Note that the capture/compare register has its own preload
enable bit, which is independent and enabled in PWM modes
and disabled otherwise. If you need more control of that
bit, you can use the HAL functions directly.
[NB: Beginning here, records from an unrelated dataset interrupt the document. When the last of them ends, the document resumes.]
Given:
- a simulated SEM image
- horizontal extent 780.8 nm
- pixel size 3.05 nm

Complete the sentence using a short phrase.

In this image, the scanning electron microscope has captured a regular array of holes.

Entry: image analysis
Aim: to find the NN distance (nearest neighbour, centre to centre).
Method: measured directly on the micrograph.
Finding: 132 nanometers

@param value: true to enable preloading, false to disable
@retval None
*/
void HardwareTimer::setPreloadEnable(bool value)
{
if (value)
{
LL_TIM_EnableARRPreload(_timerObj.handle.Instance);
}
else
{
LL_TIM_DisableARRPreload(_timerObj.handle.Instance);
}
}
/**
@brief Set channel Capture/Compare register
@param channel: Arduino channel [1..4]
@param compare: compare value depending on format
@param format of compare parameter. If ommited default format is Tick
TICK_FORMAT: compare is the number of tick
MICROSEC_FORMAT: compare is the number of microsecondes
HERTZ_FORMAT: compare is the frequency in hertz
@retval None
*/
void HardwareTimer::setCaptureCompare(uint32_t channel, uint32_t compare, TimerCompareFormat_t format)
{
int timChannel = getChannel(channel);
uint32_t Prescalerfactor = LL_TIM_GetPrescaler(_timerObj.handle.Instance) + 1;
uint32_t CCR_RegisterValue;
if (timChannel == -1)
{
//Error_Handler();
}
switch (format)
{
case MICROSEC_COMPARE_FORMAT:
CCR_RegisterValue = ((compare * (getTimerClkFreq() / 1000000)) / Prescalerfactor);
break;
case HERTZ_COMPARE_FORMAT:
CCR_RegisterValue = getTimerClkFreq() / (compare * Prescalerfactor);
break;
// As per Reference Manual PWM reach 100% with CCRx value strictly greater than ARR (So ARR+1 in our case)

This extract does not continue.